Friday, December 15, 2017

New Camosun Social Justice Club sheds light on discrimination

February 4, 2015 by Shae Carter, contributing writer

Discrimination against minorities in Canada is something that is echoed on the country’s postsecondary campuses. Luckily, the Camosun Social Justice Club has emerged to combat these issues, and in doing so has created a space where students can safely tell their stories on campus.

The Social Justice Club holds a community roundtable meeting every other Tuesday in room 132 of the Alan Batey Library and Learning Commons at the Lansdowne campus. There, a group of students meet, share their experiences, and discuss problems happening on campus.

Camosun student and staffperson Andy Chen is at the forefront of this new club. For Chen, social justice encompasses issues of inequality, and with this new club he hopes to bring these issues to light.

Andy Chen of the Camosun Social Justice Club (photo by Jill Westby/Nexus).

Andy Chen of the Camosun Social Justice Club (photo by Jill Westby/Nexus).

“The definition seems to change all the time,” says Chen. “For me, social justice is raising awareness about issues that disproportionately affect members of society, and it’s pretty broad. It includes, but is not limited to, racism, sexism, ageism, ableism, homophobia, transphobia, and classism.”

Chen has heard firsthand the struggles of students on campus. Working in the English Language Development department, he has listened to countless stories of struggles that new immigrants and citizens have gone through.

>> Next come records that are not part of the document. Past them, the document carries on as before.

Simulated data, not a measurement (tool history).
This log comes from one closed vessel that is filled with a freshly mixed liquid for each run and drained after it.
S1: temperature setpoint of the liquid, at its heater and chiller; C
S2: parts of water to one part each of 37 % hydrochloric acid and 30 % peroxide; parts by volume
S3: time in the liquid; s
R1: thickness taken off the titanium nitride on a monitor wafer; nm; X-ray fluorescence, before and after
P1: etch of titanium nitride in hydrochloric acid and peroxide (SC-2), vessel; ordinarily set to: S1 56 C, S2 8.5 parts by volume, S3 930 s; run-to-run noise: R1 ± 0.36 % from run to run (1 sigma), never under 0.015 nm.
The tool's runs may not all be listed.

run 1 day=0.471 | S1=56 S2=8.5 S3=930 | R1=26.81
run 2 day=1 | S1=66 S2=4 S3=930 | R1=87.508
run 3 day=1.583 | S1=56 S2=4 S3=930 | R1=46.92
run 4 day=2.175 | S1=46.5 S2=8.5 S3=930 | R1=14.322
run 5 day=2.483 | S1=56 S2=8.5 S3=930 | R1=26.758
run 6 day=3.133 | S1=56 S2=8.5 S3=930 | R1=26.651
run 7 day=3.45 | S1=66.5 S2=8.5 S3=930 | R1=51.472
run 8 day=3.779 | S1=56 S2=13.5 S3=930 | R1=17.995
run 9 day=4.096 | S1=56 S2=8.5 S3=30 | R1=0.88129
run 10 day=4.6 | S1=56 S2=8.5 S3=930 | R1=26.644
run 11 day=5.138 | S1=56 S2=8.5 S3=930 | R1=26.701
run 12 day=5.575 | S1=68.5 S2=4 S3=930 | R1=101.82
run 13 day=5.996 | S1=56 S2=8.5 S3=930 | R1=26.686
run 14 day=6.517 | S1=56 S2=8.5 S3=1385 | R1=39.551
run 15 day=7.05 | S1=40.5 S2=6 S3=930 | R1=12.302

“I started hearing more stories of adversity, and it actually started to mean something,” says Chen. “We have students there who’ve experienced torture and imprisonment. They were fleeing their country and coming to Canada because it’s a safe haven.”

But even Canada still lacks the equality it desperately needs. In October, government cuts to funding on postsecondary ESL programs ignited a desire for justice in Chen.

“They’re experiencing a different kind of oppression,” says Chen about ESL students. “Where they’re being taught about equality, and human rights, at the same time our systems are denying them access to services we take for granted, like English language training.”

Chen says we need to hear these stories. According to him, Western media doesn’t adequately represent these visible minorities in society. His hope is that the Social Justice Club can help others shed light on these issues.

“We never seem to get a full picture,” says Chen. “Personal stories broaden that narrative.”

But finding people who wish to speak up about discrimination can be hard.

“A lot of people just don’t want to talk about it,” explains Chen, “or feel they don’t know enough to engage someone in that discussion.”

But some students are speaking up. One student says her experiences in the club have been positive so far and that she appreciates the space.

“It’s a safe place,” says Sula Brown, “to edify our minds with the freedom to release the greater voice within.”